You are viewing a plain text version of this content. The canonical link for it is here.
Posted to dev@daffodil.apache.org by Patrick GRANDJEAN <pa...@yahoo.fr.INVALID> on 2018/12/11 22:01:35 UTC

DFDL & Input Formats

Hi !
My name is Patrick and I have recently attended a Spark meetup in Boston where Mike Beckerle has presented Apache Daffodil (incubating). I work for a company that has to deal with many data formats, both new (JSON, XML, YAML, Protobuf, etc) and old (EDIFACT, IATA formats, etc). More recently, we have started to process files in Hadoop and we have developed "input formats" for each data format. Basically, an input format tells Hadoop how a file can be split into smaller parts to be processed.

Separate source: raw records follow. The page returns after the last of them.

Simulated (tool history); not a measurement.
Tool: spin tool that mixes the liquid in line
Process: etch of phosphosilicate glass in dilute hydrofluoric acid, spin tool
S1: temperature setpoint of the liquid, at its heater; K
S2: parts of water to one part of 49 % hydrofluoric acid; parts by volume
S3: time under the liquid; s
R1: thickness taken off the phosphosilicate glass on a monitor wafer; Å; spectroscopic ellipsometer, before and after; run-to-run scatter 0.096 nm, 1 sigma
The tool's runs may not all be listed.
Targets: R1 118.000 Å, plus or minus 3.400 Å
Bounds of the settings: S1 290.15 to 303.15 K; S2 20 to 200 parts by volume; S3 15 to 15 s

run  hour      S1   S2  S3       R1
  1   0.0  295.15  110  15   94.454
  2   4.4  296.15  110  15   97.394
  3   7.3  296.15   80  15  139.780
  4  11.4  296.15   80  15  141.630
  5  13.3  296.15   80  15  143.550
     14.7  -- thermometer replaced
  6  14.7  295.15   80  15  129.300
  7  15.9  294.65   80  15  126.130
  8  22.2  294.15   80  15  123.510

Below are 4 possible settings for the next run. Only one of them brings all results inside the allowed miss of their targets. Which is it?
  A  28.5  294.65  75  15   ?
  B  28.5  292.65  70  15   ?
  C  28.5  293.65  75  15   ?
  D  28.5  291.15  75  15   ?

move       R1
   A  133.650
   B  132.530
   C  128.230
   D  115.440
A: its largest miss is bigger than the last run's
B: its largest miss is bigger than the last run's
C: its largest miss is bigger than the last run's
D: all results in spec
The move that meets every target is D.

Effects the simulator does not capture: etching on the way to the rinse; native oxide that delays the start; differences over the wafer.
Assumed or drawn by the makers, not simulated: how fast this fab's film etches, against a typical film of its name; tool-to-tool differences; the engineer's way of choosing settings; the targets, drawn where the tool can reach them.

To give an example, let's consider a huge XML having the following structure:
<root schemaVersion="1.2.3">  <transaction>...</transaction>  <transaction>...</transaction>  ...  <transaction>...</transaction>
</root>

Each transaction needs to be processed individually. An input format can split such XML into a list of valid XMLs, each containing a single <transaction>:
<root schemaVersion="1.2.3">  <transaction>...</transaction></root><root schemaVersion="1.2.3">  <transaction>...</transaction></root>...
It is not necessary to completely parse the XML at that moment, only to split into smaller pieces. Therefore, parsing <transaction> can be bypassed, except to detect the closing tag </transaction>.
I was wondering if DFDL has such a concept of splittable file. If not, would it be interesting to add it? The main advantage I see is: if DFDL can describe a data format and how to split it, then one could use a generic Hadoop input format to process files using DFDL. In other words, in addition to parsers and unparsers, users could have Hadoop input formats for (almost?) free.
Please let me know if this idea makes sense in the context of Apache Daffodil. I would love to discuss this further.

Kind Regards,Patrick.

Re: DFDL & Input Format

Posted by Mike Beckerle <mb...@tresys.com>.
Patrick,


So, ability to split fast is dependent on data format and behavior of the data.


In the XML example you gave, you are depending on fast scan for the terminator "</transaction>", with no way that gets tripped up by quoting problems like that string appearing within the data itself. Pretty safe assumption for XML usually.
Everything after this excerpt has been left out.